NP: One of the implications of that is that people of religious belief play a more active role in public debate. For Europeans, looking at America, we might think 'why would we want that kind of political argument in European democracies?' It seems quite destructive. So far from bringing people together, it appears to be quite polarising - it divides them. How do you respond to Europeans that this kind of engagement with people of faith doesn't lead to division?
MS: I think when people look at religious and moral issues in the US, they look at two or three issues: abortion, same-sex marriage, and to a lesser degree, stem cell research. These are the areas where there are strong, and seemingly intractable, disagreements about questions that seem to be bound up with competing religious views. American democracy is not in very good shape, and is impoverished in much the same way as most European democracies, in that it is exhausted and in need of new energy. But I actually think that the problem with American political discourse is not too much moral argument in politics, but too little. Apart from the three issues I've named, when it comes to questions of the economy, for example, there is relatively little in the way of moral and spiritual energy that is brought to bear. The debate would be richer and more interesting if we conducted all our public debates in a much more open way - bringing both secular and religious arguments to the table. We shouldn't adjudicate in advance what sources are relevant or appropriate.
NP: One of the discussions that is taking place here, particularly in the Labour movement, is whether because a secular progressive politics was pursued over a type that did involve the sorts of moral considerations that you describe, it led to a quite technocratic politics. So, for example, we decide that we want something abstract like more equality, and then measure it by whether the Gini coefficient comes down. What would you say to people in the Labour party in the UK, and people interested in progressive politics more generally? What should we be aiming at, if not an abstract notion of equality or social justice?

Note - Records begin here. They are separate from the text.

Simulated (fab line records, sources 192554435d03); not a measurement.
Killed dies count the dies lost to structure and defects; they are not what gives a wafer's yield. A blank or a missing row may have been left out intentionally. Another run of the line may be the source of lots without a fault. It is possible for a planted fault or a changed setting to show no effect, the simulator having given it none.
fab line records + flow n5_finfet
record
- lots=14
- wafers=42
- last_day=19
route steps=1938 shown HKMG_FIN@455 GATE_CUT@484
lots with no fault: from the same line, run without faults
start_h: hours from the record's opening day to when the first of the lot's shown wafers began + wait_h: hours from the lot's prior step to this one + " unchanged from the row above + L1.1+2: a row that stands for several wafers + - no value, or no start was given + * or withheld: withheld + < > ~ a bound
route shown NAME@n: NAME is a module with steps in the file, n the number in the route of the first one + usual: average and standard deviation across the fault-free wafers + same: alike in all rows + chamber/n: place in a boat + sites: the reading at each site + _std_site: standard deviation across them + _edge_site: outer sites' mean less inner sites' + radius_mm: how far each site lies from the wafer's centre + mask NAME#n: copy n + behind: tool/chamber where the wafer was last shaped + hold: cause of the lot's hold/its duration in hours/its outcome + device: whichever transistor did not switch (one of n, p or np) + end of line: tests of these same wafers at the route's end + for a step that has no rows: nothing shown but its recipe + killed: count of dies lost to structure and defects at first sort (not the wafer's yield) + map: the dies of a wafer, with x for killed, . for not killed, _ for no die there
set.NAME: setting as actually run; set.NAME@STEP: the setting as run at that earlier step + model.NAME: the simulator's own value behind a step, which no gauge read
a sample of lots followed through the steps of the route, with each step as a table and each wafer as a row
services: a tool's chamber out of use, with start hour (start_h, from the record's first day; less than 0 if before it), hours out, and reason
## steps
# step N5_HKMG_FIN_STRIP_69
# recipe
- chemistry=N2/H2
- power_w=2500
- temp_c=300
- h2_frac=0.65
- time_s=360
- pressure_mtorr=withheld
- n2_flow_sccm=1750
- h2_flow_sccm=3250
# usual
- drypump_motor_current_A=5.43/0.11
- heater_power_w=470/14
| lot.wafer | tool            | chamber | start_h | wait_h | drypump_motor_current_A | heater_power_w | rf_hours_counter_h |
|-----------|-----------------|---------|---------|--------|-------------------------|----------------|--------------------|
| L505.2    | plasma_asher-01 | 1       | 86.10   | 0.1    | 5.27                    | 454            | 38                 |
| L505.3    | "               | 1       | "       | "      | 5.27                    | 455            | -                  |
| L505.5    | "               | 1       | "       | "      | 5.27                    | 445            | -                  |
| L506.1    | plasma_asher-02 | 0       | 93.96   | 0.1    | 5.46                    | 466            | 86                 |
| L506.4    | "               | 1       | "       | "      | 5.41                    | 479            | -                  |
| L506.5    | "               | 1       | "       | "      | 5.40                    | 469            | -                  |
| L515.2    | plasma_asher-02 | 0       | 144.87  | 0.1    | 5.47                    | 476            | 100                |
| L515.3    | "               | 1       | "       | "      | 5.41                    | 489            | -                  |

MS: I think that it would be important to anchor the concern for social justice and equality in the longer tradition of the Labour party which draws on resources of solidarity, civic virtue and community. To do that is to connect what you rightly describe as an abstract approach to equality and social justice with the lives people actually live, the struggles they're engaged in, and the projects they care about. It makes for a more concrete, textured and story-rich politics than the abstraction to which liberal politics has been prone for the last 30 years. And I think one of the reasons that it has been so prone to this has to do with the underlying acceptance of the market faith introduced by Thatcher and Reagan. Even when their governments were defeated, the market faith - that markets are the primary instrument for achieving the common good -was not challenged. Their successors worked within the same assumption, but made it a bit more humane; a bit more compassionate. That they didn't challenge the fundamental idea led to an impoverishment in public discourse that fed the sense of a technocratic and managerial approach to politics.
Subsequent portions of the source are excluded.